In a family business, the word "succession" is often followed by the word "plan." The idea is that handing off the business is mostly about clarifying the goals, timeline and activities that will result in a successful transition. Identify the necessary changes, set some key dates, confirm a financial strategy, and you're done.
Not so fast. Developing a plan for succession is quite different than the act of succession. It's like jumping out of an airplane: You can learn about aerodynamics, be trained to parachute and even have a plan for where you'll land, but that doesn't mean you will actually jump or safely navigate the journey back to earth. A plan looks and feels a lot different when you are on the ground looking up than when you are 10,000 feet high looking down.
Succession involves a range of complex issues. It can be emotionally difficult by challenging one's identity, purpose and mortality, and sometimes even testing one's marriage. It is fraught with financial complications made more difficult by ever-changing tax laws. And, success often depends on the behavior and relationships of other family members and key employees, some of whom may not work well together. No wonder so many people hesitate or even avoid the topic altogether.
A different way to frame succession is to think of it as exercising a muscle. Instead of starting with an intimidating planning effort, begin with a series of activities that flex the muscle and build your succession capacity. Consider the following three practices.
LEAVE FOR A PERIOD OF TIME
Most next-generation family-farm and ranch members want the senior generation to feel comfortable staying around the business as long as possible. Their labor and wisdom are helpful, and it gives older participants a sense of purpose. However, if hanging around means they still set priorities, direct staff or change the daily plan, frustration can set in.
Leaving for a couple of weeks at a time, or even for several months, can help both generations get comfortable in new roles. A related concept is to make sure the senior generation intentionally shows up later in the workday after the daily plan and assignments have been established by the younger leaders.
INTRODUCE YOUNGER PEOPLE
Landowners, vendors, lenders and professional advisers become comfortable communicating with the senior generation members over decades. After all, they work through difficult times, build relationships through negotiation, celebrate successes, eat meals and sometimes even go on trips together. Younger people will never replace decades of interaction. Instead, they need to start their own relationships.

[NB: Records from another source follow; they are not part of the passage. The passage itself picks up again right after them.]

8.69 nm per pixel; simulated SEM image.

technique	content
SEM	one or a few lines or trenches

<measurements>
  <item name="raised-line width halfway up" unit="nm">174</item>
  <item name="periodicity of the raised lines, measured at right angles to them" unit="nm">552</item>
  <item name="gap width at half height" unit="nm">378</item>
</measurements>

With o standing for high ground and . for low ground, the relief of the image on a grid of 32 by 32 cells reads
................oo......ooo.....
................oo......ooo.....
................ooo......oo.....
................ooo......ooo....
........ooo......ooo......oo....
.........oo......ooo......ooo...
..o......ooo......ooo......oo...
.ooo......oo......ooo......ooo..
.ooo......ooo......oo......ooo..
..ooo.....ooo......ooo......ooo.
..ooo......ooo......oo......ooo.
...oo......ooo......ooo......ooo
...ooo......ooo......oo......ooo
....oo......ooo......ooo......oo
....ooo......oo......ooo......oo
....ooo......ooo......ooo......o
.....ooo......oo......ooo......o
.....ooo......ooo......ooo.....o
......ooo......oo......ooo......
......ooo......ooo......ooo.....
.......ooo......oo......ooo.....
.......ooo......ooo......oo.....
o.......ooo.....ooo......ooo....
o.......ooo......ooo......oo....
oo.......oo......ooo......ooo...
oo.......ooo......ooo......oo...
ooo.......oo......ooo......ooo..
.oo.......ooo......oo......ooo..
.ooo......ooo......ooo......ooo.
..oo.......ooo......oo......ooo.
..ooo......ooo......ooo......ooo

Accelerating succession means making intentional introductions of younger managers and looking for ways to reinforce their interaction with people who are key to the business. I know of several farms that place the next generation into first-line contact with key landowners by negotiating leases, providing farm updates and delivering checks, thereby reinforcing the succession process. It doesn't mean the older generation exits the relationship, but it does mean landowners start building a comfort level with the future leaders of the operation.
DOCUMENT THE ORG CHART
The chain of command is often not written down in family farms and ranches. The lines, boxes and titles often feel too formal or bureaucratic, and people generally seem to know who is in charge. But, when the younger generation is transitioning into leadership, and the business is growing, the hierarchy can be difficult to modify. Writing down who answers to whom can reinforce your succession goals while giving the next generation the authority and confidence to take the lead.
Planning for succession is easier than doing the work. By focusing your early efforts on activities that build your succession muscle, you increase the odds of a successful handoff.